Decision Date: June 27, 2011
Panel: Alan Andison, Les Gyug, James Hackett
Keywords: Wildfire Act – ss. 3(1), 27; Wildfire Regulation – s. 9; Forest Act – ss. 103(1), 103(3), 105(1); forest fire; penalty; damaged or destroyed timber; stumpage
Canadian National Railway (“CNR”) appealed two determinations issued by the Fire Centre Manager (the “Manager”), Kamloops Fire Centre, Ministry of Forests and Range. In the first determination, the Manager found that CNR had contravened section 3(1) of the Wildfire Act and sections 9(a), (b) and (c) of the Wildfire Regulation in relation to railway operations that caused a wildfire (“Fire 135”). The Manager levied penalties of $1,000 for the contravention of the Wildfire Act, and $10,000 for the contraventions of the Wildfire Regulation. The Manager also ordered CNR to pay $254,680.38 in damages for Crown timber that was burned in Fire 135, which was 75 percent of the total stumpage value of the timber, as calculated by the Manager. In the second determination, the Manager found that CNR had contravened section 9(a) of the Wildfire Regulation in relation to railway operations that caused another wildfire (“Fire 136”).
Fire 135 occurred near Ashcroft, BC, and was reported on the evening of July 29, 2005. The fire was caused by hot metal fragments falling from the dragging brake of a CNR railway car. The hot fragments ignited vegetation on the railway right-of-way. Shortly after the fire was reported, the Ministry dispatched initial attack crews and aircraft to extinguish the fire. The following day, the fire escaped from the right-of-way and expanded to cover an area of approximately 40 square kilometres. The fire damaged or destroyed 25,010.8 cubic metres of mature Crown timber. Approximately one year after the fire, a licensee harvested the area and paid $4,874.80 in stumpage for harvesting 19,809.79 cubic metres of salvaged timber.
Before the appeals were heard, the parties settled several matters. The parties agreed that Fires 135 and 136 were caused by a single act and that there were no contraventions in relation to Fire 136, and therefore, the appeal of the second determination should be allowed. In relation to Fire 135, the parties agreed that CNR had only contravened section 9(a) of the Wildfire Regulation, and CNR agreed to pay the $10,000 penalty.

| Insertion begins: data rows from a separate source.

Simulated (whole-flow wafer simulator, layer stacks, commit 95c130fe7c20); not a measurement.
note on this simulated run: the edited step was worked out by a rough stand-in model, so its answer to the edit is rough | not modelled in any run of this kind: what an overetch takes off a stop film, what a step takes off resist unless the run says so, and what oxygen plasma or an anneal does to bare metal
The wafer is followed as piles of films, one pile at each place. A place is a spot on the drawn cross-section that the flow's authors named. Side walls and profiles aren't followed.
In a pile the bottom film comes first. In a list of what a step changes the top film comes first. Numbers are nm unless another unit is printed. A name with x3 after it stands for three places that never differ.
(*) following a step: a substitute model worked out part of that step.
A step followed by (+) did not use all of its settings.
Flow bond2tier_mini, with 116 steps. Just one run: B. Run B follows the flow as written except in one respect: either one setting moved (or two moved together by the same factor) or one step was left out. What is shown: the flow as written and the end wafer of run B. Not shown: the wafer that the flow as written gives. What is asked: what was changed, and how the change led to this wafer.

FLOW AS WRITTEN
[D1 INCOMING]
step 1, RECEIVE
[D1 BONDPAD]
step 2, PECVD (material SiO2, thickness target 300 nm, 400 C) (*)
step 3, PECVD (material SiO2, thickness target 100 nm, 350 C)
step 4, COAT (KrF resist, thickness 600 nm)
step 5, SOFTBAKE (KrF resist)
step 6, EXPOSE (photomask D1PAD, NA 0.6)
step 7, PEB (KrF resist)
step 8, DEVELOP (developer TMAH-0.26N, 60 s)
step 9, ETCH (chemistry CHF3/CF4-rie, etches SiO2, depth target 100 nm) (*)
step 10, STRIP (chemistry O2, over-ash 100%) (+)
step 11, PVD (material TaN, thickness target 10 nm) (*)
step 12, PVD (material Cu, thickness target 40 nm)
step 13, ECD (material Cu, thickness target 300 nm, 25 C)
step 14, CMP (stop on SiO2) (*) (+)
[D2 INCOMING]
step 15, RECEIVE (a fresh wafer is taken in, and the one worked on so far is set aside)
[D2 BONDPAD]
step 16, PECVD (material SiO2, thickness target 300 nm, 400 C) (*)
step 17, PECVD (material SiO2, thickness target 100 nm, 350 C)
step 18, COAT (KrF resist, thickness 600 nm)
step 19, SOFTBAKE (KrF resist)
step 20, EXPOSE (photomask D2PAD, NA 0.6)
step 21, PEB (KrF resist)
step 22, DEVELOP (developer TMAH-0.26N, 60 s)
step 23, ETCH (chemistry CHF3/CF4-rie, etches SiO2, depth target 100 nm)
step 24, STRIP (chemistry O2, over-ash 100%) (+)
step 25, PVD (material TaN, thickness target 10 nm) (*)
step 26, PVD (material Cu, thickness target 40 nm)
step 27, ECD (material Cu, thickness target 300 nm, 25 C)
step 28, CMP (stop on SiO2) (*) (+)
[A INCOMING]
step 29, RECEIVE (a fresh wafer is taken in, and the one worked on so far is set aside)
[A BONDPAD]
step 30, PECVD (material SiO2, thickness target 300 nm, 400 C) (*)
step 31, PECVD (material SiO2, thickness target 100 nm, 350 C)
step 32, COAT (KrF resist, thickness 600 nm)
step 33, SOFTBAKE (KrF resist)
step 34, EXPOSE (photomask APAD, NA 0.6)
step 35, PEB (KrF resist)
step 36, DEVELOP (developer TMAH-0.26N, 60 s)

The remaining issue to be decided by the Commission was the value of the Crown timber that was burned in Fire 135. The parties agreed on the volume of timber that had been damaged or destroyed by Fire 135, but they disagreed on the applicable valuation date for calculating the value of the timber. CNR argued that the timber value should be calculated based on the stumpage rate that applied on the date that the salvaged timber was scaled, and that the Manager had jurisdiction to reduce the amount to 75 percent of the timber value. In addition, CNR submitted that it should not have to pay any amount for the timber, because stumpage was paid when the timber was salvaged. The Government argued that the timber value should be calculated based on the stumpage rate that would have applied on the date that the fire ignited, that the Manager had no jurisdiction to reduce the amount to 75 percent of the timber value, and that the claim against CNR for timber value under the Wildfire Act is unrelated to the stumpage revenue that was collected when the timber was salvaged.
The Commission found that section 27(1)(c) of the Wildfire Act together with section 30(a) of the Wildfire Regulation require that, when a cost recovery order is made, the value of the Crown timber damaged or destroyed as a result of the contravention must be calculated by ascertaining the amount of stumpage applicable to that timber under the Forest Act. The Commission found that section 103(3) of the Forest Act should be applied, because it describes the procedure for calculating the amount of stumpage owing when a person “cuts, damages, destroys or removes Crown timber without authorization”. The Commission also found that section 103(3) contemplates using the stumpage rate that “would likely have applied to the timber” under section 105(1) of the Forest Act “if rights to the timber had been granted under an agreement entered into under” the Forest Act. The Commission interpreted this to mean that the applicable stumpage rate is the one that would have applied when the timber might have been harvested. Given that no cutting permit was in place when the fire occurred, the Commission concluded that the appropriate stumpage rate for valuing the timber in this case is not the one that would have applied when the fire occurred; rather, it is the stumpage rate that would likely have applied in the future. Based on the parties’ submissions, the most likely possible future rate is the one that applied when the timber was cruised or scaled; namely, $0.25 per cubic metre.
In addition, the Commission found that the Manager had no statutory authority to reduce the value of the damaged or destroyed timber to 75 percent of its stumpage value. Section 27(1)(c) of the Wildfire Act requires the timber value to be calculated in the “prescribed” manner. The prescribed manner is set out in section 30 of the Wildfire Regulation, and it refers to the Forest Act. None of the legislation authorizes the Manager to reduce the value of the damaged or destroyed timber for the reasons given by the Manager.
Finally, the Commission found that nothing in the relevant legislation indicated that the stumpage revenue paid when the licensee salvaged the damaged timber should be applied as a “credit” when assessing damages against CNR for causing the fire that damaged the timber.
In summary, by consent of the parties, the Commission rescinded: the determination regarded Fire 136; the finding that CNR contravened section 3(1) of the Wildfire Act; the associated $1,000 penalty; and, the finding that CNR contravened section 9(b) and (c) of the Wildfire Regulation. Also by consent of the parties, the Commission confirmed the finding that CNR contravened section 9(a) of the Wildfire Regulation, and it confirmed the associated $10,000 penalty. The Commission varied the amount that CNR was required to pay under section 27(1)(c) of the Wildfire Act for the damaged and destroyed timber, and directed the Manager to re-assess those damages to 100 percent of the timber value based on the stumpage rate that applied on the date the timber was scaled.
Accordingly, the appeal in relation to Fire 136 was allowed, by consent (Appeal No. 2008-WFA-002). The appeal in relation to Fire 135 (Appeal No. 2008-WFA-001) was allowed, in part.